Archive for January, 2007

You can’t spider XML with a Google Mini (so far)

January 16, 2007 in Google Mini,GSA | Comments (1)

A question I’ve seen come up a lot which isn’t answered directly by my earlier post is whether the Google Mini or Search Appliance can spider raw XML. Unfortunately, no, it cannot.

The Mini / Search Appliance can read the XML, but it takes it in as straight text, so any searching you do will look at node names, attributes and content, rather than just content.

The best I can suggest is you have some scripting to run an XSL transform on your XML to turn it in to a small (or indeed large) site of web pages, then spider those with the appliance.

Pages without titles get blank <T> nodes in XML

January 8, 2007 in Google Mini,GSA,XML API | Comments (1)

When using the XML API to your Google Mini or Search Appliance, if a page in the search results does not have a <title> in it’s HTML, then it does not have a ‘T’ node (in GSP/RES/R/T) in the XML returned for the search.

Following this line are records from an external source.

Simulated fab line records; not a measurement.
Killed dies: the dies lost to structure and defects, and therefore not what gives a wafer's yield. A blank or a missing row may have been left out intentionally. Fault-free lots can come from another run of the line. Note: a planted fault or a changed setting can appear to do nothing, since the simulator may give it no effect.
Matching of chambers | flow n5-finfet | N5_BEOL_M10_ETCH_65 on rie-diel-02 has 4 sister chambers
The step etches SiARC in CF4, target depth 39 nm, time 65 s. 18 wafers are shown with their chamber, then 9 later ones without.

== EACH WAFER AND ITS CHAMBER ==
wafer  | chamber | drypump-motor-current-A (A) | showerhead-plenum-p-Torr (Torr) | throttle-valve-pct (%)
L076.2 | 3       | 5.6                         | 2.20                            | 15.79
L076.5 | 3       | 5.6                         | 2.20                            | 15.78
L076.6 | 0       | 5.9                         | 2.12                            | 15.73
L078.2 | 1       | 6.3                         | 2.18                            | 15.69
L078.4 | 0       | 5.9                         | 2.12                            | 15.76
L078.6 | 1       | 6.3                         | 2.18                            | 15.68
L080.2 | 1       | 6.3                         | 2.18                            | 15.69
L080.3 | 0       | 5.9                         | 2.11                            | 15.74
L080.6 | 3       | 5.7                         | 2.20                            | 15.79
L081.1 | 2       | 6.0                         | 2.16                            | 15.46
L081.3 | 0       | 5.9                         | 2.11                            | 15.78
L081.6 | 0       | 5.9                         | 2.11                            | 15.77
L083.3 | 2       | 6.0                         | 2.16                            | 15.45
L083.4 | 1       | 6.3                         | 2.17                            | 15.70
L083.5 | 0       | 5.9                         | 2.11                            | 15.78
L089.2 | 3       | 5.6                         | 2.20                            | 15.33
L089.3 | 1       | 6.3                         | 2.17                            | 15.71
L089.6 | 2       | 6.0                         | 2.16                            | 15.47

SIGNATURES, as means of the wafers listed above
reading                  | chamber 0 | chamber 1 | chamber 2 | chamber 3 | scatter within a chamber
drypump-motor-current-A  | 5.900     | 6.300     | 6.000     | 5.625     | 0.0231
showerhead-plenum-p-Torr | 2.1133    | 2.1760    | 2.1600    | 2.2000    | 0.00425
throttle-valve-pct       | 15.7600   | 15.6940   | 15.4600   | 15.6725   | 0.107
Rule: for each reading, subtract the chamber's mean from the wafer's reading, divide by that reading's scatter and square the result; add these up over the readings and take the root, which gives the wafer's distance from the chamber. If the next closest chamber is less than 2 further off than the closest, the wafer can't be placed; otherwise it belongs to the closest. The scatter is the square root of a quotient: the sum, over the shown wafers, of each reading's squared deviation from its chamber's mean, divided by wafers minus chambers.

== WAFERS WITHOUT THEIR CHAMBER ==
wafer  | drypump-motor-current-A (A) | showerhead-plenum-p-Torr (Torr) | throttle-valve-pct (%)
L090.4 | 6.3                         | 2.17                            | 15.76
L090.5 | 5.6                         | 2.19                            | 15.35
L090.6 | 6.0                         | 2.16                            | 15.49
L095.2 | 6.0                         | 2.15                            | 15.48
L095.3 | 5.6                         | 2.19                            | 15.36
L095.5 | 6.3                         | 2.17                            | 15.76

The XSLT controlling the look of the web frontend on the box automatically replaces the title with the URL of the page instead (with the http:// taken off the start.) With the XML API you can decide to replace it with anything you like, but this behaviour is certainly preferred by the clients I’ve had to set it up for. Best of all would be for all pages to have a title, but there could well be some that slip through testing (when there is testing) so it’s best to be prepared for it.

Google Mini: Searching Subcollections from the frontend

in Google Mini | Comments (3)

If you are creating new subcollections on your Google Mini (v1), and you want to search them from a drop down menu on the frontend, you will need to refresh the frontend to do it. Sound confusing, just do these steps (the same goes for turning on the menu for searching subcollections in the first place):

  1. Login to the admin area and click on the collection name, then ‘Edit’
  2. Click ‘Configure Serving’ then ‘Output Format’
  3. Click the little arrow next to ‘Search Box’
  4. Click the tickbox next to ‘include a menu to search by subcollection’
  5. Click ‘Save Page Layout Code’

Note: This can take a few minutes to have an effect on the frontend, so if you don’t see a change to your search page immediately, just hang on and try again in a few minutes.

If you were just trying to turn on the menu of subcollections, that’s all you need to do. However, if you’re trying to get your new subcollection to show, you need to do these two steps again:

  1. Click the tickbox next to ‘include a menu to search by subcollection’
  2. Click ‘Save Page Layout Code’

That will cause the menu to update. You don’t need to wait for the frontend to refresh when doing this, just go through the first steps to switch the menu off, save it, then re-tick the box and save again.